People v McCalla |
2019 NY Slip Op 03368 [172 AD3d 750] |
May 1, 2019 |
Appellate Division, Second Department |
Published by New York State Law Reporting Bureau pursuant to Judiciary Law § 431. |
The People of the State of New York,
Respondent, v Tyrone McCalla, Appellant. |
Law Office of Thomas R. Villecco, P.C., Jericho, NY, for appellant.
Madeline Singas, District Attorney, Mineola, NY (Sarah S. Rabinowitz and Cristin N. Connell of counsel; Matthew C. Frankel on the brief), for respondent.
Appeal by the defendant from a judgment of the Supreme Court, Nassau County (Christopher G. Quinn, J.), rendered January 5, 2016, convicting him of burglary in the second degree (three counts), grand larceny in the third degree, criminal mischief in the second degree, and criminal mischief in the fourth degree (two counts), upon his plea of guilty, and imposing sentence. The appeal brings up for review the denial, after a hearing, of that branch of the defendant's omnibus motion which was to suppress his statements to law enforcement officials.

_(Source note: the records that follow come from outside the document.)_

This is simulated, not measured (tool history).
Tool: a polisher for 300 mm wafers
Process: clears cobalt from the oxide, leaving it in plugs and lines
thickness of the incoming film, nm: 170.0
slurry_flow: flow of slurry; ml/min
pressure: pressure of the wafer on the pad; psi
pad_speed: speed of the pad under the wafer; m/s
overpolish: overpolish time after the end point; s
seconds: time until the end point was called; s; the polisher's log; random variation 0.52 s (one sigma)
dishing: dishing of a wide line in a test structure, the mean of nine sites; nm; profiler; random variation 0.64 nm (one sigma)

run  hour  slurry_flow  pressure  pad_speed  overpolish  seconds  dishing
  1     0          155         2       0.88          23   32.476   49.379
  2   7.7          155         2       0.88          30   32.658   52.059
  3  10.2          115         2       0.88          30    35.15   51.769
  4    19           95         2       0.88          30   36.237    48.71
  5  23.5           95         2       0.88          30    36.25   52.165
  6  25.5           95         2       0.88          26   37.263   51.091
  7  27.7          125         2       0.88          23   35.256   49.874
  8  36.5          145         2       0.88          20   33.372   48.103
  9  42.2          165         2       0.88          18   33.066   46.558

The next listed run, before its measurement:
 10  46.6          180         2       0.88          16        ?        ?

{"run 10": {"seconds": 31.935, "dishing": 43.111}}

Ordered that the judgment is affirmed.
On December 10, 2013, the defendant was taken into custody by officers of the Nassau County Police Department (hereinafter NCPD) after he exited a criminal courtroom in Queens County. He was transported to a police precinct in Nassau County where, after being advised of and waiving his Miranda rights (see Miranda v Arizona, 384 US 436 [1966]), he was questioned by an NCPD detective about three burglaries that occurred on November 12, 2013, November 13, 2013, and November 22, 2013, respectively, in Nassau County. The defendant was not represented by counsel in connection with the questioning about the alleged burglaries in Nassau County. The detective did not question the defendant about the Queens County matter, in which the defendant was represented by counsel.
The defendant contends that his statements should have been suppressed on the ground that the Nassau County burglaries and Queens County matter were so closely related "transactionally, or in space or time," that any questioning concerning the Nassau County burglaries would "all but inevitably" elicit incriminating statements pertaining to the Queens County matter (People v Henry, 31 NY3d 364, 368 [2018] [internal quotation marks omitted]; see People v Cohen, 90 NY2d 632, 638 [1997]; People v Vella, 21 NY2d 249, 251-252 [1967]). This contention is unpreserved for appellate review, since this particular issue was not raised by the defendant in the Supreme Court (see CPL 470.05 [2]; People v Turriago, 90 NY2d 77, 84 [1997]; People v Madison, 22 AD3d 684, 686 [2005]). In any event, there is no evidence in the record to establish that the Nassau County burglaries and the Queens County matter were so closely related transactionally, or in space or time, that questioning, in the absence of representation, about the Nassau County burglaries would all but inevitably elicit incriminating responses regarding the Queens County matter in which there had been an entry of counsel (see People v Henry, 31 NY3d at 369-370; People v Cohen, 90 NY2d at 638; People v Cowan, 92 AD3d 794, 795 [2012]; People v Rivera, 277 AD2d 470, 472 [2000]). Accordingly, we agree with the Supreme Court's denial of that branch of the defendant's omnibus motion which was to suppress his statements to law enforcement officials. Mastro, J.P., Roman, Hinds-Radix and Maltese, JJ., concur.